The Sporting Brews blog has listed individual stats for Yankee players from the Massacre, and those offensive numbers are scary. A 1.167 Slugging Percentage for Jason Giambi? Sox Watch has the WPA totals for both the Yankee and Red Sox players, and it was Bobby Abreu who led the team, adding almost two games above average all by himself.

In fact, Abreu has racked up 1.6 WPA points in 22 games with the Yankees, versus 2.7 in 98 previous games with the Phillies. The Abreu deal may go down as the single most important in-season event of 2006.

This year’s best fielders.

Chris Dial has been providing a wonderful service at Baseball Think Factory, posting his defensive rankings based on Zone Rating. These are probably the best fielding rankings available during the season, and I hope Chris updates them soon. The rankings (through early July) are available for the American League here and here for the National League.

Chris has also applied his methodology to some historical Zone Rating stats, so be sure to check his blog on a regular basis to see who the best fielders of the best 20 or 30 years have been.
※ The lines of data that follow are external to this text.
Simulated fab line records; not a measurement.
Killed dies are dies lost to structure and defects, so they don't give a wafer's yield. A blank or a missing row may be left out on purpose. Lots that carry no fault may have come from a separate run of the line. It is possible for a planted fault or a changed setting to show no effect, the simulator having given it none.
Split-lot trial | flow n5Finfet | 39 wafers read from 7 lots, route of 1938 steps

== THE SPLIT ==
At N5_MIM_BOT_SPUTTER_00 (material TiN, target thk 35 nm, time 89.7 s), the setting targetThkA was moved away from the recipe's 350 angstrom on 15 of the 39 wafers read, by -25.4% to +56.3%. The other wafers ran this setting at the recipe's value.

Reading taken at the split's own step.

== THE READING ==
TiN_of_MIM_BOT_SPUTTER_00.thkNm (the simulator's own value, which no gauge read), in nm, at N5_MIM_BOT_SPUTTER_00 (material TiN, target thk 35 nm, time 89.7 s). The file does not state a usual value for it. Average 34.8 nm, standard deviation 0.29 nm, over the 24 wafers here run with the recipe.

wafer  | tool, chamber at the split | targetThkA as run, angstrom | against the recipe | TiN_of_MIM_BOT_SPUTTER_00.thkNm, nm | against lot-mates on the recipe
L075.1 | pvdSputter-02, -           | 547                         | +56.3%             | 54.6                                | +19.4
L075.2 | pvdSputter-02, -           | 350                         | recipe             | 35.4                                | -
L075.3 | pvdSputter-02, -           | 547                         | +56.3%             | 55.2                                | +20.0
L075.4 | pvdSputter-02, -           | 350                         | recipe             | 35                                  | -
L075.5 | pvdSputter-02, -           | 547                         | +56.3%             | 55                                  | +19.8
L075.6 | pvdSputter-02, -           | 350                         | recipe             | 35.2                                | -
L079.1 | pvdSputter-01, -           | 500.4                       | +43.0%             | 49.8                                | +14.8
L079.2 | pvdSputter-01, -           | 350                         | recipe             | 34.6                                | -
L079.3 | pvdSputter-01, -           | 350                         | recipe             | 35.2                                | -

On another fielding note, Tangotiger has opened his annual Fielding Scouting Report (for the fans, by the fans). Combining the input of everyone who watches baseball is a great, groundbreaking idea, similar to the way Wikipedia has redefined the concept of an “encyclopedia.” The more fans who participate, the more valid the results. So please go on over and fill out a form for your favorite team.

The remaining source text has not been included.